I am ever-less convinced that having a lot of gold around is all that much of an issue.
Is inflation the issue? Do we have UO inflation hawks here?
If you look closely at prices, they have actually gone down for some useful, or essential, items. Indeed sometimes prices have gone down enough that people complain prices are too low. I remember people on GL whining in global chat that GL was an "ignorant" shard because no one would pay over-inflated prices for, say, a metallic dye tub.
Prices on the Ornament of the Magician are down from a few years ago, down markedly. Crimson Cinctures are in the 12m to 15m range on GL; I usually sell for 10m because I'm all about the quick sale. Imbuing has made, say, an excellent demon slayer radiant scimitar decline from 20m in value to 3.5m in value. The catch is that it's imbued and will break down sooner or later; but by the time it has gone down in value you will have made enough money to buy another one. There is a shop near Yew that sells very respectable armor from anyplace from 5k to 100k a pop; those prices are all within range given time. For a little more gold there's a nice shop near Zento. This armor would have cost a lot more a few years ago.
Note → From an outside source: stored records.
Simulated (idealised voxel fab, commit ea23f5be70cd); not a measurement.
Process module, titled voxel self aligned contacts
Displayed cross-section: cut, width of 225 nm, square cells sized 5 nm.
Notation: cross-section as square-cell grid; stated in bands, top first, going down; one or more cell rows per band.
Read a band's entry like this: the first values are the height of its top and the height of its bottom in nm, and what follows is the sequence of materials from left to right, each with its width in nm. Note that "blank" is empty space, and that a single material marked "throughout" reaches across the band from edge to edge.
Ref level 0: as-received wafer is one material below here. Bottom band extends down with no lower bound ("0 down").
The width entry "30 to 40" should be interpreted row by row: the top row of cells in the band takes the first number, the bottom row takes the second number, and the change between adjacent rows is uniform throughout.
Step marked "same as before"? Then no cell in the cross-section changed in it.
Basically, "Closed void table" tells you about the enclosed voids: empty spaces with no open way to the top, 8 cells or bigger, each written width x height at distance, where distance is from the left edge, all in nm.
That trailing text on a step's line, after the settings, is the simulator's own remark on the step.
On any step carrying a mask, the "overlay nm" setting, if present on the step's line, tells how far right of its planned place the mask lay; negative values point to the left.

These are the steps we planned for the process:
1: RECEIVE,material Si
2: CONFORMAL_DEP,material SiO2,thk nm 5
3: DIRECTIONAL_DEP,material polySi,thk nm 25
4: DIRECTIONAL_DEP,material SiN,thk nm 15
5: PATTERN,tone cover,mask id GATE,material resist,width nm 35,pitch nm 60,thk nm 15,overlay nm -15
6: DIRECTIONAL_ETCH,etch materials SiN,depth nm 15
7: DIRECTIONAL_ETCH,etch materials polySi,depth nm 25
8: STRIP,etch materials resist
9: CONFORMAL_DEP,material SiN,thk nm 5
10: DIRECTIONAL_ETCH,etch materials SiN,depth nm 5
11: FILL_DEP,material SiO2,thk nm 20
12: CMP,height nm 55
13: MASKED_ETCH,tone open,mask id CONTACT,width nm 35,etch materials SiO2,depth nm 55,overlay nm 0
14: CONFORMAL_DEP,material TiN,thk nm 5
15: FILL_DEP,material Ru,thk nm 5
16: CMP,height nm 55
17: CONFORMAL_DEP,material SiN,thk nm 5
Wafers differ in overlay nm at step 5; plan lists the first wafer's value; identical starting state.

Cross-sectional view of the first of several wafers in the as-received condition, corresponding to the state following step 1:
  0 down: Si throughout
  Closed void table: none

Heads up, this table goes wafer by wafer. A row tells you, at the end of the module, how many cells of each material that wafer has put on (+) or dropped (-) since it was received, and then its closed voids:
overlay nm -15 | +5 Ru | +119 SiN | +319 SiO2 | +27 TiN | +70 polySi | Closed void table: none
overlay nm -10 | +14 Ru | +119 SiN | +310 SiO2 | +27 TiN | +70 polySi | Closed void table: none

Is wealth disparity the issue?
Well, money is surely available. The catch is you need to hit a certain level of effectiveness before you can start making it. For an experienced player who is tired of being cash-poor? This is actually fairly easy. Demons, dread spiders, lesser hiryus, dragons (not greaters), those two-legged wolf demon thingies from Tokuno, troglodytes....All examples of monsters within range of a mid-level player that have great gold return.
The mid-range of monsters is very wide in this game. If anything some of them need to have, slightly, more gold, so a newer player can catch up faster.
And then of course there's joining a guild and talking them into chaining Corguls or chaining the Doom Gauntlet. An excellent way to make money, and to find good equipment, or at least relic fragments, along the way.
To me, wealth disparity is only an issue if it prevents those at the low end from getting what they want or need, and/or from eroding the disparity. When wealth is not zero-sum and someone without wealth can reasonably acquire it? Then I do not see the issue.
Where the failure is, is in a brand new player (we do get a few of those, just not a lot) trying to come up to speed and become viable. Even that's doable if you have someone teach you the tricks. (Make your first 20k to 100k on ettins; it'll take forever but then you can buy better armor and move on to earth elementals and demons.) So even the failure isn't complete. And even this failure isn't an economic situation; it's a new player experience situation.
I knew a guy who made a lot of money on crystal elementals.
And finally let's not forget one of UO's least-sung truths, which I wouldn't have realized had I not sent a character of mine on a random "wander around the map and explore" quest: There's a lot more casual players in this game than we give credit for. There are players who just log in and live out their characters' daily lives, killing, say, solen infiltrators to buy the bay new shoes and have enough left to kick back with some ale. For those players, neither inflation nor wealth disparity are all that much of an issue as long as they can get what they want and need. We at Stratics are not the entirety, or even the majority, of the UO player base, though we appear to want to think so.
People refer to UO's economy as "broken" but the reality is that it's still functioning as an economy. And that's really all that counts. Neither inflation nor deflation nor wealth disparity are all that pressing, as none of them, at present, impinge seriously on the functioning of the game.
Regardless of your RL political or economy orientation, regardless of your stance on welfare or monetary policy, you simply must try and recognize that the RL economic rules don't apply in UO. The RL economy may or may not be zero/sum. UO's, however, definitely is not.